Power Cord for Power Conditioner

I'm trying to figure out if it is absolutely necessary to use a company's power cord with their power conditioners. No brand in particular.Any help would be appreciated.
thanks in advance,
I'd heard of someone using cryogenic treated silver romex.
While costly, It worked quite well for the stereo performance, but all food cooked in the home took on a very slight taste described as burnt wax.

Apparently this diminishes once the silver romex is broken in. (takes at least 150 hours @ 10 amps for it to settle down)

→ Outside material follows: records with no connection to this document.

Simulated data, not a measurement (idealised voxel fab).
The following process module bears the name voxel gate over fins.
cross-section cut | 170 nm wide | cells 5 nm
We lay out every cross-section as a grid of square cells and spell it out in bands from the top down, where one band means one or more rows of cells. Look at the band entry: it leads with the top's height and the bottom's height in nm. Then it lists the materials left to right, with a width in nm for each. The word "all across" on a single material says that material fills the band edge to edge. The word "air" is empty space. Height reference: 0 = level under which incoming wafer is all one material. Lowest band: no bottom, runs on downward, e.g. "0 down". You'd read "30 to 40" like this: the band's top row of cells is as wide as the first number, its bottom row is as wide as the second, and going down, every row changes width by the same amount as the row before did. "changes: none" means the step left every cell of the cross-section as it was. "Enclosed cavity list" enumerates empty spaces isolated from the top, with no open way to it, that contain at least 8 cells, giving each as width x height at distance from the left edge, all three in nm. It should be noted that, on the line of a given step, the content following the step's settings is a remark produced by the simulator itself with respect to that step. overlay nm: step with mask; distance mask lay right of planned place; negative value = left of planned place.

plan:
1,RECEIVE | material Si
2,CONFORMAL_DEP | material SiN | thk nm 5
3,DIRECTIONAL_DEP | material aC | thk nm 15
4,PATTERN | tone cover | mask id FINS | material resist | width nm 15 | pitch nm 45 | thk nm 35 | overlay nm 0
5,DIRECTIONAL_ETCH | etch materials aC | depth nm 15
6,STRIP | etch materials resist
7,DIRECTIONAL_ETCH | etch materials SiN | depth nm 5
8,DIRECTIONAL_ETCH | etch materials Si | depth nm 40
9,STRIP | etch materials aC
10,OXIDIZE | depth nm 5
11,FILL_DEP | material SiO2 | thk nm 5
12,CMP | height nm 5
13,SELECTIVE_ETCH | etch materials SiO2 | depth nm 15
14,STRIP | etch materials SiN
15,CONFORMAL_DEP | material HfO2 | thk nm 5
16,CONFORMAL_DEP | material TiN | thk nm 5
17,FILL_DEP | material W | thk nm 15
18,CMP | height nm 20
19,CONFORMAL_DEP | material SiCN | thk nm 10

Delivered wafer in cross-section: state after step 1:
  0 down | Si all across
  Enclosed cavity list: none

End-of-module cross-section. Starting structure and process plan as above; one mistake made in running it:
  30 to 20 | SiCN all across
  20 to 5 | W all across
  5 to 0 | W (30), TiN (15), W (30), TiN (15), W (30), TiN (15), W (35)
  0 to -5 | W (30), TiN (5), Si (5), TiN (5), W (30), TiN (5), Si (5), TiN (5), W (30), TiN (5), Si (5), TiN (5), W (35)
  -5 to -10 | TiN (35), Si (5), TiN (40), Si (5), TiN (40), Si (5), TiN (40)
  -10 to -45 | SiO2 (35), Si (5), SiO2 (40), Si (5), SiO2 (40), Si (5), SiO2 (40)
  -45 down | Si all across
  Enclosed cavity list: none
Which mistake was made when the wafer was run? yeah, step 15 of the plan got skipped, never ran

I could swear my bacon tasted different this morning. Sure enough, after searching cooking web sites, SquareD panels add just a hint of Ginger to food cooked on appliances running on these panels.
The MIT Oracle AC 111 plain, unfiltered power cord will
"substantially" improve the sound of your power conditioner.
High quality silver plated copper of MIT's design.
I double dare you to try it.
Best wishes, Pete
PS I am not saying other pc's won't do well-I can only tell you the results of my experimentation with my Spectral & MIT reference (rather revealing) products.
If this is true;
"There is no real controversy. When a scientist can conduct a properly designed experiment such as a controlled blind listening test with only one variable (A stock power cable vs an aftermarket one) using the scientific method (Hypothesis-Materials-Procedure-Results-Conclusion) and the results consistently conclude that a positive/verified difference can be made... then there is no controversy. It is validated FACT."

There is a neat opportunity to get on national news or the tonight show (US) or whatever. I think there would be a lot of general interest outside the world of audio and I'd certainly like to watch it. Someone who can do this could make a valuable contribution to science as well as get a bit of instant fame.

For what it is worth, validation requires independent verification of reported results. Otherwise you get stuff like reports of successful cold fusion where measurement error was creating false results, or the guy who thought his horse could count but didn't realize that the horse was just tapping its foot on the ground until it saw him smile.
Blind listening tests have been done over and over ad nauseum. Thomas Edison did his famous "Tone Tests" in 1915 using a live singer on stage along side their recorded voice playing on an Edison Disc player. Audiences often times could not distinguish the difference. His discs, btw, had more dynamic range than today's LPs. Edison was as much a showman as an inventor.
Maybe I am wrong, but it seems like most naysayers are the ones that have never tried specialty power cords and feel justified exclaiming that the emperor has no clothes. Much of the science behind power cords, interconnects and speaker cables has been explained. It takes a good background in Electrical Engineering to understand it. So for many of us lay people, it is more of an art or even magic and ultimately a hit or miss situation. Certainly, the differences made by any changes will affect people differently. Years ago, my wife was with me to do some speaker shopping. What I perceived as night and day differences in speakers were not detectable at all by her. I could not understand how she did not hear a difference and she did not understand why I did. That's it.
I used to laugh years ago at the idea of special speaker cables. Now I have a good sum of money tied up in speaker cables and interconnects. I held off trying power cords until a few years ago. I didn't want to spend the money, but curiosity got the better of me and I tried a power cord on my CD player. I planned to send the cord back and get a refund. The improvement was too good to ignore. Now for the last couple of years, I have been toying with the idea of a power cord for my amp.
Now here is something that I have never found a good explanation for: Demagnetizing CDs. This goes back to the mid-90s. I had read a few things about demagnetizing discs back then and I finally decided to buy a bulk tape eraser to try it for myself. There again, the bulk tape eraser was $25 and I planned to take it back the next day for a full refund. The improvement made to the sound of my CDs was profound. I likened the sound of the CDs to a poorly tracking phono cartridge before demagnetizing them. How that bulk tape eraser can have an affect on something being scanned by a laser, I have no idea. Every now and then I will play a new CD without treating it- just being lazy or just to see if demagnetizing still makes a difference. It does.